Esbjorn Svensson Trio

DAVID WAKEFIELD Although this Swedish trio bears the name of its pianist, it is recognised by the acronym EST. And thereby lies a clue to its raison d'etre – that this is essentially a blend of three musicians rather than a pianist backed by bass and drums.

DAVID WAKEFIELD

Although this Swedish trio bears the name of its pianist, it is recognised by the acronym EST.

And thereby lies a clue to its raison d'etre – that this is essentially a blend of three musicians rather than a pianist backed by bass and drums.

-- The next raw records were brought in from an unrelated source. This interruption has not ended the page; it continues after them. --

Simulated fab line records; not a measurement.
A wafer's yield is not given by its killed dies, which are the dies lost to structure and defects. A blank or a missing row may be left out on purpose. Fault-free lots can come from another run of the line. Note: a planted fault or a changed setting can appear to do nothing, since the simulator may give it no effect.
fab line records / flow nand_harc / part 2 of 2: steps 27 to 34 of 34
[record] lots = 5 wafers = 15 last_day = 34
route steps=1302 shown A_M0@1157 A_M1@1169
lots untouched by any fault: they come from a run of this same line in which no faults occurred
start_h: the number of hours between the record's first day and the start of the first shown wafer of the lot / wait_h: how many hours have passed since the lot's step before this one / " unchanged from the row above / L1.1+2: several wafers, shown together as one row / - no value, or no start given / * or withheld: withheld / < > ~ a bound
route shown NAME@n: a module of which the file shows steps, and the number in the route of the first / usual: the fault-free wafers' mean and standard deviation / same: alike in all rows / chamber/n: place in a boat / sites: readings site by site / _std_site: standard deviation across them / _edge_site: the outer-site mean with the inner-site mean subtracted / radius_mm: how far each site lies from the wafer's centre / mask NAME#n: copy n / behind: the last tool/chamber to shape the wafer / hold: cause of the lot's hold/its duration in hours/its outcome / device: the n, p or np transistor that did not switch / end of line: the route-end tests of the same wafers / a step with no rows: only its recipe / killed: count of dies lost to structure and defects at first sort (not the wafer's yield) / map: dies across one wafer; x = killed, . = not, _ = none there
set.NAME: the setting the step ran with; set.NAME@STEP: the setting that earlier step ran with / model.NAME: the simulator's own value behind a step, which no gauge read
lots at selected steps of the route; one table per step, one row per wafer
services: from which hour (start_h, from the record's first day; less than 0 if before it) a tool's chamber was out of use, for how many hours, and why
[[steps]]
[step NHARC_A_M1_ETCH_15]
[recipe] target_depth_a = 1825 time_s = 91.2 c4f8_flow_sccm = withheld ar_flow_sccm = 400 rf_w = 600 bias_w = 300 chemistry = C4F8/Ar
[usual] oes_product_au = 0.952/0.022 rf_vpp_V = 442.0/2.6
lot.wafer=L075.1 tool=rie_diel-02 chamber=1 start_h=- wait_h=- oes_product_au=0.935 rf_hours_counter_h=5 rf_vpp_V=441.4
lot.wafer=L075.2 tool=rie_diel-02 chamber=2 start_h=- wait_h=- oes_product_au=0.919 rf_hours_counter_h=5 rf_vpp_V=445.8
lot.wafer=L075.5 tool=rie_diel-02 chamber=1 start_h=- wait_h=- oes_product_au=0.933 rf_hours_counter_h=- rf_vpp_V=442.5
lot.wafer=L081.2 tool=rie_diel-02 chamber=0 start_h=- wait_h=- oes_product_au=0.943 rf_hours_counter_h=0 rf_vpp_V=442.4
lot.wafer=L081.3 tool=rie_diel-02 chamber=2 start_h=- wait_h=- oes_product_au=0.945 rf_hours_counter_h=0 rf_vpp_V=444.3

Although Svensson is a player of considerable technique and thoughtfulness, it is this melding of three components that is more important and this performance grew in stature, and enjoyment, as the evening wore on. The blend of light and shade, sadness and joy was beautifully managed, helped by an impeccable sound and lighting performance. Newcomers to EST's music might well raise a quizzical eyebrow at some of the titles; but in this instance it is no show of navel-gazing introvertedness. More that these reflect the band's sense of fun – eg When God Created The Coffee Break and Behind The Yashmak – and what emerges does not tax the brain or one's sense of musical credibility. There was a lot of soul here, beautiful balladry and what, on occasions, bordered on rock, with both piano and bass playing via electronic distortion. Bassist Dan Berglund and drummer Magnus Ostrom – whose gentle work put me in mind of the great French percussionist Christian Garros – contributed lengthy solos. This was fine Euro-jazz which can genuinely take its place on a world platform.

t The Esbjorn SvenssonTrio performed at the Norwich Playhouse.